How to Create a False Sense of Security

There is no doubt that if you are making a horror movie you want it to scare people, in fact if it doesn’t achieve this, then is it really horror?

Today we are going to talk about how to land a good scare, though rather than focusing on shock factor we’re going to talk about doing it through casual scene setting, relatable situations and heartfelt characters.

First of all, let’s stop calling it a horror movie for a moment and concentrate on a scary story. Every part of the filmmaking process is important, that being said you must always remember that when brought down to its bare bones, it’s simply another way to tell stories. You might have some gruesome scenes in mind but without a good story people simply won’t be impressed.

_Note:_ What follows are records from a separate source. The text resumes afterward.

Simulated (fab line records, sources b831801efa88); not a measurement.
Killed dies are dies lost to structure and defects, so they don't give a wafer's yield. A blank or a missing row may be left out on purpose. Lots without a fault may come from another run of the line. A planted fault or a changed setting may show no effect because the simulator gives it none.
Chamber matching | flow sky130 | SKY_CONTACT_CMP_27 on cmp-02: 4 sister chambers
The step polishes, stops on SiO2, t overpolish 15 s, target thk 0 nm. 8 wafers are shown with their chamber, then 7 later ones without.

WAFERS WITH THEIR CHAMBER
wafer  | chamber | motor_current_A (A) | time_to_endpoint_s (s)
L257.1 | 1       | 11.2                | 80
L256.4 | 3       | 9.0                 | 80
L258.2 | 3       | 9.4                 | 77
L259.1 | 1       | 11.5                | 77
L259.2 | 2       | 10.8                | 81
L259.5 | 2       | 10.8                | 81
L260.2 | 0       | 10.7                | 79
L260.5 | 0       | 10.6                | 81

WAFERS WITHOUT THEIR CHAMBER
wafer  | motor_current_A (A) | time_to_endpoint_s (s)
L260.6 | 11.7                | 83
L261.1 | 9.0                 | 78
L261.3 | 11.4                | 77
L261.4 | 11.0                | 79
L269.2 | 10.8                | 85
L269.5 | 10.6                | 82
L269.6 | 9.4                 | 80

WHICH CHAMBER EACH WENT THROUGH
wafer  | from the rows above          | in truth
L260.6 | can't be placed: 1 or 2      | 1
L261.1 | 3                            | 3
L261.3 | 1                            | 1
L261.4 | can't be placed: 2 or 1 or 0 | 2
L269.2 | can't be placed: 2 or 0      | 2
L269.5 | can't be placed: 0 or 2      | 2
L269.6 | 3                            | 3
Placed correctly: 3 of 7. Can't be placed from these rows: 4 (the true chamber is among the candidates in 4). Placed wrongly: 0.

To be afraid of something we need to be able to relate to it, it needs to touch on genuine fears that people have or things that put us all out of our comfort zone. Often it can be as simple as asking yourself what makes you feel this way? Perhaps there is something that you’ve read or seen on the news that has shocked you in some way? Though it doesn’t have to be realistic, most people have been afraid of something lurking in the dark at some point in their lives. The point is to convince the viewer that the situation is believable within the confines of the story, that way they’ll forget it’s just a movie and really buy into the scares.

No matter what the premise of your story is, try to ground the beginning in as comfortable a situation as possible. This is really where you want to lure you’re audience into a false sense of security, the best way to hit a high note is to start off with a low key. Think about who is in the situation, a family? Someone alone? A couple? How are they acting in the situation? Relate yourself, think about how you would act normally and let the dialog and directions reflect this. Let your audience get to know the characters, it’ll give them more reason to be afraid, now that they’re fond of these people and won’t want to see them get hurt.

As an example, let’s look at Jaws. Most people have visited a beach in their life and, as shown in the film, a lot of families do it all the time. The movie begins with children playing on the beach, having fun, straight away we can relate – everyone has been a kid, and many are now parents. Then a shark rolls in and takes a bite out of someone, a fear that anyone that’s been in the sea has had, the crowd is screaming and all of sudden nobody in the audience wants to go the beach again. It’s a very simple example that has become one of the most famous scenes in cinema history.

Jaws is just one example, there are many more, in fact almost every horror movie does the same thing. Next time you watch one try and notice it for yourself to better understand it and start thinking about your story and how you can make it relatable to everyone watching. Happy Scaring!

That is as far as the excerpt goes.